Dutch food: 15 must try classic dishes in The Netherlands

Dutch Food

Dutch cuisine may not be as famous as French or Italian, but it has its own delightful array of traditional dishes.

While perhaps not as internationally renowned as French or Italian cuisine, Dutch cuisine boasts a rich culinary heritage that reflects the country’s history, geography and cultural influences.

From hearty comfort foods to delightful pastries, Dutch food gastronomy offers a unique blend of flavors and traditions.

Let’s delve into the essence of Dutch food, exploring its iconic dishes and the stories behind them!

Landscape and ingredients

The Netherlands, with its flat landscapes, windmills and extensive coastline, has shaped its cuisine over centuries.

The fertile soil yields an abundance of fresh produce, including potatoes, carrots and cabbage. Dairy products play a central role, thanks to the country’s thriving dairy industry.

When you think of Dutch food, you immediately think of cheese, right.

We love Dutch cheeses!

The Dutch love for cheese extends to the famous Gouda and Edam varieties.

Another very popular dairy product in The Netherlands is buttermilk: you drink it ice cold, preferably with your lunch or as a refreshing afternoon drink in the summer. In lots of Dutch cafés you can still order a glass of cold buttermilk, yum!

Let’s not forget the North Sea, which provides an array of seafood: from the famous Dutch herring and oysters to delicious mussels.

Join us on a press trip to Gouda Cheese Valley: we learned about cheese making and tasted some of the best Gouda cheeses!

A taste of tradition

At the heart of Dutch food and cooking lies simplicity and practicality.

Traditional Dutch dishes often emphasize wholesome ingredients and straightforward preparation methods. Picture years and years of families gathering around tables laden with hearty stews, crusty bread and cheeses.

Influence beyond borders

Dutch cuisine isn’t confined to national boundaries.

Centuries of trade and colonization have left their mark on Dutch food as we know it today. Indonesian flavors, brought back by Dutch explorers, infuse dishes like bami goreng (fried noodles) and spekkoek (a spiced layer cake).

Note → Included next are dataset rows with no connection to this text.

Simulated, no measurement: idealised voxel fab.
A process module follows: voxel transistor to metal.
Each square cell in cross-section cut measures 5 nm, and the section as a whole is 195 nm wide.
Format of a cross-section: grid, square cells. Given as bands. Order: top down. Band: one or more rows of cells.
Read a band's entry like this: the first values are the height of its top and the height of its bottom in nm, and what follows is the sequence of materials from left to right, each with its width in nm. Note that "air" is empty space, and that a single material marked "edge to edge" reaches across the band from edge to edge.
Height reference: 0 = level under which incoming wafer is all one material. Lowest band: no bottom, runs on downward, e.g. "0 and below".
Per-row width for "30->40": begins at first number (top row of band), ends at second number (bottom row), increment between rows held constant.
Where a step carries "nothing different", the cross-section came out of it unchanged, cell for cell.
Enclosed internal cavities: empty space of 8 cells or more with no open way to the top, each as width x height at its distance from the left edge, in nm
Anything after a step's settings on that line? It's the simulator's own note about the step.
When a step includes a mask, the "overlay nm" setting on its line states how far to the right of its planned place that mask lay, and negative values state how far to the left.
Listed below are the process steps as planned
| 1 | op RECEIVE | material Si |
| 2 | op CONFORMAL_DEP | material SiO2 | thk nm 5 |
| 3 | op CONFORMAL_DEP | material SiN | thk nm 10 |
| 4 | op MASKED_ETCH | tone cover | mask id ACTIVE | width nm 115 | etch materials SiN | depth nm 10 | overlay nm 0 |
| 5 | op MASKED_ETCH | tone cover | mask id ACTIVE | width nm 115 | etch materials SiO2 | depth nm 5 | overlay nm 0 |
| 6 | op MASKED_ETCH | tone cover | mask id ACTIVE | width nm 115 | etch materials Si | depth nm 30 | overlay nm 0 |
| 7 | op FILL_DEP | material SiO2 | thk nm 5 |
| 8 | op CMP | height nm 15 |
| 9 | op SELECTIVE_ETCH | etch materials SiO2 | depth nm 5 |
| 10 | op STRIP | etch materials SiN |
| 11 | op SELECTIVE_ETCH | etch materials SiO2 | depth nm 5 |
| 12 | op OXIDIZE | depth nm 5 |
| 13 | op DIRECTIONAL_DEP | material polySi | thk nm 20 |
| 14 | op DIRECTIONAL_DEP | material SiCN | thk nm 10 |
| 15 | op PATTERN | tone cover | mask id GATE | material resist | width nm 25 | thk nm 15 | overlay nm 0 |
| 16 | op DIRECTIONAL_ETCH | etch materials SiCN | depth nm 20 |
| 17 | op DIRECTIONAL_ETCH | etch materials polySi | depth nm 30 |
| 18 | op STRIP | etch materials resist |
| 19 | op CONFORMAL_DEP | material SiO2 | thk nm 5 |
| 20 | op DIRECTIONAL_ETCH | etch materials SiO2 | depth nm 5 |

In The Netherlands you still find an abundance of Indonesian restaurants serving rijsttafel, a delight.

Let’s take a closer look at each of these traditional Dutch dishes.

From the bustling streets of Amsterdam to cozy family kitchens, Dutch food invites you to savor history, culture – all that with a dash of “gezelligheid” (that untranslatable Dutch feeling of warmth, coziness and togetherness).

15 Dutch food items you should try

Let’s explore some of the most iconic Dutch food specialties that you absolutely must try on your next visit to the Netherlands.

How many have you tasted so far?

1. Poffertjes

Dutch poffertjes (pronounced as “poff-er-chuss) are a cherished Dutch batter treat.

These delightful dough pockets resemble small, fluffy pancakes or puffed up blinis. Poffertjes are made of a combination of yeast and buckwheat flour. Traditionally, poffertjes are enjoyed as a sweet treat, often served with a generous dusting of icing sugar, a cube of butter and occasionally accompanied by syrup or advocaat (a thick eggnog like treat).

Breakfast, snack or dessert: these mini pancakes evoke a sense of warm nostalgia, especially when they are prepared fresh from scratch at bustling markets like the Albert Cuyp Market in Amsterdam.

Fun fact: poffertjes also have ties to the Dutch food heritage in certain areas of Indonesia, where they go by the name kue cubit.

Dutch Food

2. Stamppot

Comforting Dutch food at its best!

Stamppot is made with mashed potatoes, smoky sausages and a variety of vegetables (such as carrot, onion, turnip, savoy cabbage, endives or spinach just to name a few).

Stamppot is quintessential Dutch food fare and comes in many delicious variations. Top the mash off with a pan fried sausage, or a slab of bacon. Or both! In Belgium this dish is called stoemp.

Check my recipe for savoy cabbage mash with sausage, drizzled with bacon and onion gravy!

If the boiled potatoes are roughly crushed and stirred together (not mashed) with vegetables such as onions and carrots, then the dish is called hutspot or hotspot. It is often served with a yummy juicy meatball.

3. Oliebollen

Dutch doughnuts.

Oliebollen, deep-fried balls of dough are served piping hot, covered in icing sugar. These delightful treats are usually enjoyed on New Year’s Eve, with options like raisins or currants inside, or even additional ingredients such as cinnamon or apple pieces mixed into the batter.

While their exact origins remain a bit mysterious, oliebollen have a long history in the Netherlands, dating back to at least the 17th century. Some theories suggest they might have been brought by Sephardic Jews fleeing the Spanish Inquisition, while others tie them to ancient Germanic traditions.

Regardless of their past, oliebollen continue to be a beloved part of the Dutch food culture, especially during festive occasions like ringing in the new year.

Dutch Food

4. Hollandse nieuwe haring

Dutch maatjes, also known as Dutch new herring, Hollandse nieuwe, or matjes herring, are a beloved Dutch food delicacy.

These fish are particularly popular in the Netherlands and Belgium during the months of May and June. The herrings are young and immature, caught by fishermen throughout May and June, depending on the weather conditions. The key is to catch them before they start spawning in July.

Hence their name: “maagdjes” or virgins, which turned into maatjes over the years.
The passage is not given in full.